Citigroup CEO Vikram Pandit's performance before the TARP oversight panel yesterday in Washington must have Walter Wriston spinning in his grave.
So craven was Pandit that he renounced the bulk of Wriston's vision of money as an equivalent of information. Instead, Vik basically apologized for Citigroup ever attempting to be more than your good ole' neighborhood bank with a heart, only on a global basis.
He prostrated himself, verbally, in front of the panel, thanking them profusely for taxpayer funds which saved his bank.
When attacked for Citi's overseas presences and investments, Pandit claimed that Citigroup wasn't global, but American. Indeed, America's global bank.
How heartwarming. Patriotic, even.
Then Vik went on to assert that, after much rumination, he personally decided that Citi should be a bank. So he's been selling everything that isn't a bank. When asked how he felt about the "Volcker Rule," Pandit disingenuously claimed he was adhering to it by selling off little pieces of Citigroup. Of course, what Volcker really means is for banks like Citi, which enjoy FDIC deposit insurance protection, to stop risking solvency, and, thus, taxpayer funds on proprietary trading.

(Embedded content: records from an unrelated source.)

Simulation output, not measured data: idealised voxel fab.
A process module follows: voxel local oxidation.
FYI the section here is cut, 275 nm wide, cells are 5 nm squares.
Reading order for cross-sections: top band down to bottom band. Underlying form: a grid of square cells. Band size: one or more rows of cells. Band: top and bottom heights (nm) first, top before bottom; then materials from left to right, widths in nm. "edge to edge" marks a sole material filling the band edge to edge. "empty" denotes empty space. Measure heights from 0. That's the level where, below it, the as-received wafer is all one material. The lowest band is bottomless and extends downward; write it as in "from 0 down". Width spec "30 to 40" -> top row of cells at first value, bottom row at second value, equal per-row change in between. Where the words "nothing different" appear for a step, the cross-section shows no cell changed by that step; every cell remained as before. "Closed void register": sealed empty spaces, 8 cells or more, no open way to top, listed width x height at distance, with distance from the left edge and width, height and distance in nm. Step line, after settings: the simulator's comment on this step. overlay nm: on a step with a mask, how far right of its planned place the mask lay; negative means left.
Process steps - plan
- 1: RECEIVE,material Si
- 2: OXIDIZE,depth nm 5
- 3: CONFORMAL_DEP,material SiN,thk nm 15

Either Pandit is so naive as to not understand this, or so clever as to believe his claims would fool the panel and viewers of his live act.

The second chart provides a longer term perspective from five years back for the same series. About the best that could be said is that Pandit chose to accept the promotion from relative safety, running Citigroup's asset management unit, at an inauspicious time. Whether simply greedy, egotistical, or foolish, he walked into a maelstrom from which he, his bank and its private, non-governmental shareholders have yet to emerge.

Even this morning, perennial Citigroup bullish analyst Dick Bove was, as usual, giving a glowing vision of the bank's future and firmly endorsing Citigroup as an investment.
I just can't get the image out of my mind of Pandit groveling before the government panel, clearly afraid of being accused of yet more misdeeds, made to suffer more penalties, perhaps even dismembered under the implementation of the Volcker Rule.
Is it realistic to bet on such a timid, defensive posture for Citigroup and its CEO for the coming years?